Former student in the district became a school board member in 1988
Rick Syring just figured he would help out with the Green Mountain School District for a few years, maybe until his youngest child made it through the school system.
Well, she’s 42 years old now.
Guess it is a good time for Rick Syring to say goodbye.
It is the end of an era for Green Mountain. Rick Syring, a former student of the small school district in north Clark County, has resigned after 35 years serving on the school board. He was the board chair for most of those years, as well.
As he steps away from the district that has its campus in rural Woodland, he has one request for the district in terms of its future.
“To persevere,” he said.
By that, he means not to give in to the wishes of others. He said there have always been requests from other districts, or even from the state, to consolidate.
Syring wants Green Mountain to stand, and thrive, on its own — like it has for decades.
“It’s got a definite small-school feel and family friendly environment. I definitely don’t want that to go away,” Syring said.
Dave Holmes is the superintendent of Green Mountain. He said Syring IS the Green Mountain School District and he is an institution.

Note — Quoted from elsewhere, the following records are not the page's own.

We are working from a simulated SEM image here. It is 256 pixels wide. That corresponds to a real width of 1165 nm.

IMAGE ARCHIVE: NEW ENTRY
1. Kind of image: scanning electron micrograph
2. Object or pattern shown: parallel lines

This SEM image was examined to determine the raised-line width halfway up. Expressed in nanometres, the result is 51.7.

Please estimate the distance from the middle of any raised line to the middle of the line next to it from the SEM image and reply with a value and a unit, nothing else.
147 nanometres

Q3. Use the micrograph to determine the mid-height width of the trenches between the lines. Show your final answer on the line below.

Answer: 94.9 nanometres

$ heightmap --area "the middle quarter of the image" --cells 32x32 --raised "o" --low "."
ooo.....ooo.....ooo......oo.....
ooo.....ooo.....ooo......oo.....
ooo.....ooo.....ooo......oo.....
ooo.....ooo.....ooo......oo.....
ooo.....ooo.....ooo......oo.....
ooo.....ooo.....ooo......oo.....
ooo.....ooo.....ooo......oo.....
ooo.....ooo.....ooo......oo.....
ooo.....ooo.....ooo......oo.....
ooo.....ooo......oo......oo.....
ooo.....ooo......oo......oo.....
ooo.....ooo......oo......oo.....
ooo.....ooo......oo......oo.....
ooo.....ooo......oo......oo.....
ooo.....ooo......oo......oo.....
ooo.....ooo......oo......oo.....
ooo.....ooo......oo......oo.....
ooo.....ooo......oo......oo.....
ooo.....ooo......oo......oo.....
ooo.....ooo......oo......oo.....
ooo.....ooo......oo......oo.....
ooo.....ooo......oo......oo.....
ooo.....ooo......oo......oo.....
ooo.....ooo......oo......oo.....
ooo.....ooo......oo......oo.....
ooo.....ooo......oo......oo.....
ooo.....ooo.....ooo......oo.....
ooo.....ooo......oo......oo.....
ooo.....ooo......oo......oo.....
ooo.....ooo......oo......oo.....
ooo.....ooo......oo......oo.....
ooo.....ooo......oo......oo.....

“He is THE connection to the community,” Holmes said. “Not that the other board members aren’t important. It’s just that nobody knows more about the history and what this community stands for, and what the goals are. He’s pretty incredible.”
Syring was a student in the 1950s, back when the district had roughly 50 students.
There were two classrooms then, Syring said. One for younger students, one for older students. A husband and wife team taught the classes, and they lived on the school grounds. He was a student at Green Mountain through the sixth grade.
Syring would go on to graduate from La Center High School. He earned an electrical engineering degree from Washington State University in 1973. He worked for Portland General Electric for 34 years and then Cowlitz PUD for 10 years.
In 1988, there was an opening on the school board, and Syring was asked to apply.
“I thought I could make sure the educational process was going well. It was my first time serving on a board. I wanted to learn,” Syring recalled.
Back then, there were a lot less students. There was one building.
Through the years, under Syring’s leadership, the school has grown.
It remains on a small piece of property, though. The school is using as much space as it can, Syring noted. He is particularly proud of the progress in three areas through the years:
In 1996, there was the modernization of the old building. The district had to move the students out of the school building and into the gymnasium for the school year. They used tarps to separate the classes.
“We modernized the building but kept the old-school flavor,” Syring said.
Then, over the years, the district added three portable projects, to serve the growing enrollment. The district now has more than 170 children.
And opening just recently, a covered playground area. The gym was too small for all of those students on rainy days. Now, there is a place for students to exercise and stay dry.
Syring also became the volunteer IT expert for the school.
“I enjoy volunteering, moving dirt, or shoveling snow,” Syring said. “Most of my time was up there being the technology support. For a small school district to have IT, it can’t afford it. Nobody else wanted to step up to do that. I knew enough to be dangerous. I took on the technology support.”
Rick’s wife Janet also worked for the district for many years. Their children, Aaron and Stephanie, attended Green Mountain, just like their dad.
Now 73, Rick said it is time for someone else to take over as chair of the school board.
Holmes said Syring will be missed.
“He’s pretty phenomenal. He put the district in the place that it is. Financially sound. The largest enrollment in the history of the school. Test scores are good. Just about everything you can think of is going well here. Rick Syring is one of the most vital elements of that success,” Holmes said.
It will be the superintendent’s goal, and that of the school board, to maintain the philosophy of Green Mountain, a philosophy that Rick Syring has protected for decades.
“The idea is that we’re not here to serve as parents. We’re here to serve as educators,” Holmes said. “That’s what Green Mountain stands for. We’ll worry about reading, writing, and math. We’ll let the parents worry about everything else.”